Eggplant lentil bake

I’ve been feeling pretty creatively drained this week. I’m working on a big freelance project that’s really challenging and requires a lot more creativity than my usual editing work does. So it’s definitely a good thing, and I’m learning a lot while I do it which is always a bonus, but I feel like my brain is fried! I spent all of last night dreaming about trying to overcome some of the blocks I still have to solve – to no avail, regrettably.
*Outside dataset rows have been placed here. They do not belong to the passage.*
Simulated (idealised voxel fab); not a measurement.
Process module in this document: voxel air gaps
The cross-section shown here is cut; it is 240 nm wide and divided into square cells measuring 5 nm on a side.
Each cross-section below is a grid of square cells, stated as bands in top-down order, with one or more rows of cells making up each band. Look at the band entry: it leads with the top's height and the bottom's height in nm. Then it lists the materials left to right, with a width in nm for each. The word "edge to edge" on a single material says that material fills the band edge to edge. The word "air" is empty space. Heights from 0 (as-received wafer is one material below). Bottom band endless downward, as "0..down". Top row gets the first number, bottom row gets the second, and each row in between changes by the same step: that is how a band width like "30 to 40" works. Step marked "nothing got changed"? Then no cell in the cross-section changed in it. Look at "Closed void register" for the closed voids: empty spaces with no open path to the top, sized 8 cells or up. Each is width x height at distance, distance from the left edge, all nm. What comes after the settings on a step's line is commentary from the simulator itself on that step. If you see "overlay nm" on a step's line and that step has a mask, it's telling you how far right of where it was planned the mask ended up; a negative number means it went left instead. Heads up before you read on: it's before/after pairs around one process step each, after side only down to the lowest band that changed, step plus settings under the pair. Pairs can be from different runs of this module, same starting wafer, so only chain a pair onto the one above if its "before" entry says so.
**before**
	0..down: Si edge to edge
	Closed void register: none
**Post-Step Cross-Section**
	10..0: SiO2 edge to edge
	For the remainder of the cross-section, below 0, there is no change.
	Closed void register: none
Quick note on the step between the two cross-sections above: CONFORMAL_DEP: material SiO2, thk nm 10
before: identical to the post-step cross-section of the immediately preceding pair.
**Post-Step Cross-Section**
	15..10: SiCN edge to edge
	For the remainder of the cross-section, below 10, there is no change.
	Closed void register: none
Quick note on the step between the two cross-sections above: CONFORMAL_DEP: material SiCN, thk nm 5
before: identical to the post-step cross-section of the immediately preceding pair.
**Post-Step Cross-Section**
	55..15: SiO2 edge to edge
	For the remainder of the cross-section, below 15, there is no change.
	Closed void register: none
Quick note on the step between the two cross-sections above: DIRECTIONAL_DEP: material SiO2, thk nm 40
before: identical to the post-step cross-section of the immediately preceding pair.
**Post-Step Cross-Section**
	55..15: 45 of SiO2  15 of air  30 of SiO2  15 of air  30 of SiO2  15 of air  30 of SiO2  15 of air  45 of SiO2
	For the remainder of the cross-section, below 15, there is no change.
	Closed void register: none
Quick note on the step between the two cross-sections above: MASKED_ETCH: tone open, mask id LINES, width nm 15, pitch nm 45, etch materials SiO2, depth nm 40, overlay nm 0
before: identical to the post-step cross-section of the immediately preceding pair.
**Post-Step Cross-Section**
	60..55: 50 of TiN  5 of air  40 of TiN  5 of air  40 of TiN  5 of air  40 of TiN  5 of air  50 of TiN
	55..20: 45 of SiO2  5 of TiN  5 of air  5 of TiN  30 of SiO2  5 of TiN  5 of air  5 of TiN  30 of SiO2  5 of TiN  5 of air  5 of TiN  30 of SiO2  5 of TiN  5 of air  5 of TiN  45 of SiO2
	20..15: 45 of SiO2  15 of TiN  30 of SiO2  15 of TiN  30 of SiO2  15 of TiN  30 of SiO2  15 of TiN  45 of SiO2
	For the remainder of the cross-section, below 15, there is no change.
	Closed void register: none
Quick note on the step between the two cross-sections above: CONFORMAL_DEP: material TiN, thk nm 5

In an attempt to stimulate my brain, I went for a walk and basically listened to Justin Bieber’s Sorry and the first 10 minutes of this symphony – usually guaranteed to make me feel like I’m in a novel/get my creative juices going – over and over again. And while I did feel revitalized, I still don’t have answers! Sigh.
They’ll come, surely…

What does this all have to do with an eggplant lentil bake, you ask?

eggplant lentil bake

Good question! Absolutely nothing.

It’s simply a delicious dish that also happens to serve as a vessel for maximum roasted eggplant consumption.

eggplant lentil bake

This eggplant lentil bake is actually a sort of memorized reconstruction of a vegetarian moussaka recipe my mom gave me years ago. I was obsessed with it for a while, and I remember making it a few times for Katerz‘s fam when I lived with them out on the West Coast for a summer – I guess it was sort of my ‘signature dish’. And then, as always happens when you obsess over something for too long, I suppose I got tired of it and forgot about it for a while.

At this point it resurfaces every few months, brings a lot of joy, and is then forgotten again. It’s sort of like that comfy old sweatshirt you have in your closet – the one that’s got a stain or two on it and that maybe has some sort of logo or saying that doesn’t really apply to your life anymore – the one that you forget you have but that whenever you do rediscover, you don’t take off for a week because it’s just so comfy and you don’t need to worry about the cat pulling threads or spilling any coffee on it since that ship sailed so long ago it’s across the world by now.

eggplant lentil bake

eggplant lentil bake

Maybe that’s a weird analogy to use to try to convince you that this thing is delicious. Maybe my brain really is super fried right now!

But sometimes I get a craving for a nameless, faceless comfort. Something simple, something easy, something really familiar – not to mention something delicious and filling! To me, this eggplant lentil bake embodies that craving. Of course, I did originally get the recipe from my mom so I suppose I’m rather biased.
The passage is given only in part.